ITWC web operative Prathep Thurairatnam (right) plays table tennis with ITWC President Fawn Annan (left) at the company staff party on Jan. 20.

Published: January 24th, 2017

ITWC web operative Prathep Thurairatnam and his family first arrived in Canada in 1990, when he was five years old, as Tamil refugees from Sri Lanka.

He didn’t return again until last year, for his wedding.

“It felt like the first time I actually went,” he says. “I came here when I was small, so my entire life I’ve been a Canadian. I was raised here, I went to school here, and pretty much everyone I know is here.”

As part of ITWC’s web ops team, Thurairatnam is responsible for placing ads, measuring audience engagement, and generating analytics reports.

He also builds a weekly newsletter comprised of the top five articles on IT World Canada in a given week, and plays a significant role with the company’s billing department: It’s his job at the end of each month to ensure clients such as Rogers Communications Inc. and Amazon Web Services (AWS) are billed for sponsored content, and to produce end-of-campaign reports.
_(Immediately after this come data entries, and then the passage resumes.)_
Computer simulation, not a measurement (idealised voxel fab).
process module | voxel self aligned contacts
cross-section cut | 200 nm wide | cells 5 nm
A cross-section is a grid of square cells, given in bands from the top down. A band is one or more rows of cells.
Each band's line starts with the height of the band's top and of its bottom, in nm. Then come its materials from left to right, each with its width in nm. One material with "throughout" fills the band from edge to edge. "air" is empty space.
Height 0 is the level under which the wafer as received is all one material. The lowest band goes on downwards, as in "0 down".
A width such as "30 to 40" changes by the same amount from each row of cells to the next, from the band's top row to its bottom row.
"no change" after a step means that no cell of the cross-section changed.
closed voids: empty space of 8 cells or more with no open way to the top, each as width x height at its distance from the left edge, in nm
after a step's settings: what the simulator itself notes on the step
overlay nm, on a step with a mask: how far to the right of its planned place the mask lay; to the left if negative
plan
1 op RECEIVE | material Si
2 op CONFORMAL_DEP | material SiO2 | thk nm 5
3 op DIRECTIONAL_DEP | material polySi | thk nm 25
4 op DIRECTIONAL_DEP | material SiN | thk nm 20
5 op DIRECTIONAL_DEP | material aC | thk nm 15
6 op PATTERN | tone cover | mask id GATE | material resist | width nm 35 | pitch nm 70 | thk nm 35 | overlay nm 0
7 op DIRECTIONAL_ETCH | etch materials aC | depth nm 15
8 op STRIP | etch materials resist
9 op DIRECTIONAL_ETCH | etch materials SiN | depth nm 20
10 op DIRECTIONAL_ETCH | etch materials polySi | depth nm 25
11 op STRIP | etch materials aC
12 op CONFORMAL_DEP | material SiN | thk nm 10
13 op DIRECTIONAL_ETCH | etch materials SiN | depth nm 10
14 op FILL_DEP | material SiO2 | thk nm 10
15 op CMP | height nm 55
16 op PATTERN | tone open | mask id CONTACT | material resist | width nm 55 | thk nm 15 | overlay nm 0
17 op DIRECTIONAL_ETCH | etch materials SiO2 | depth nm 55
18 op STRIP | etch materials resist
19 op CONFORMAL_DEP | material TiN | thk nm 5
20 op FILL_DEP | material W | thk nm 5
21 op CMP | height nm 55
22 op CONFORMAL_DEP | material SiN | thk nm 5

“Originally when I started my main focus was supposed to be billing, while occasionally assisting with traffic, but over the years I’ve been doing more analytics,” he says.

Thurairatnam began his career with ITWC in 2012, after being introduced to the company by Arnab Tagore, a friend and former classmate who was serving as a consultant for ITWC at the time. (He currently works at RBC.)

“I wanted to work with computers, but not in a way that was too technical, where I’m programming every single time,” Thurairatnam says. “ITWC offered a balance of both, so when [Tagore] said there was an opening I applied right away – and because of him, I was able to get in.”

One of Thurairatnam’s favourite parts of working at ITWC is the freedom the company gives him to complete his tasks however he sees fit, often by encouraging him to create VBA, PHP or python scripts, for example, that allow him to deliver reports at a much faster rate than when he started four years ago.

“Originally when I came here billing reports would take me two weeks,” he says. “And my friends have told me about other companies where, although you could make the workload easier, they won’t let you streamline it. But ITWC is one of those places that doesn’t get involved so long as the work is done, and now my billing reports take only two days.”

Which, he acknowledges, might be part of the reason for his increased traffic-monitoring duties.

In his spare time Thurairatnam, who earned both a certificate in computer programming applications at Ryerson University and a diploma in electrical engineering from Toronto’s Centennial College, enjoys programming mobile apps – nothing fancy, but enough for him to learn new programming languages.

“Most of the things I’ve been working on now have been web and app design,” he says.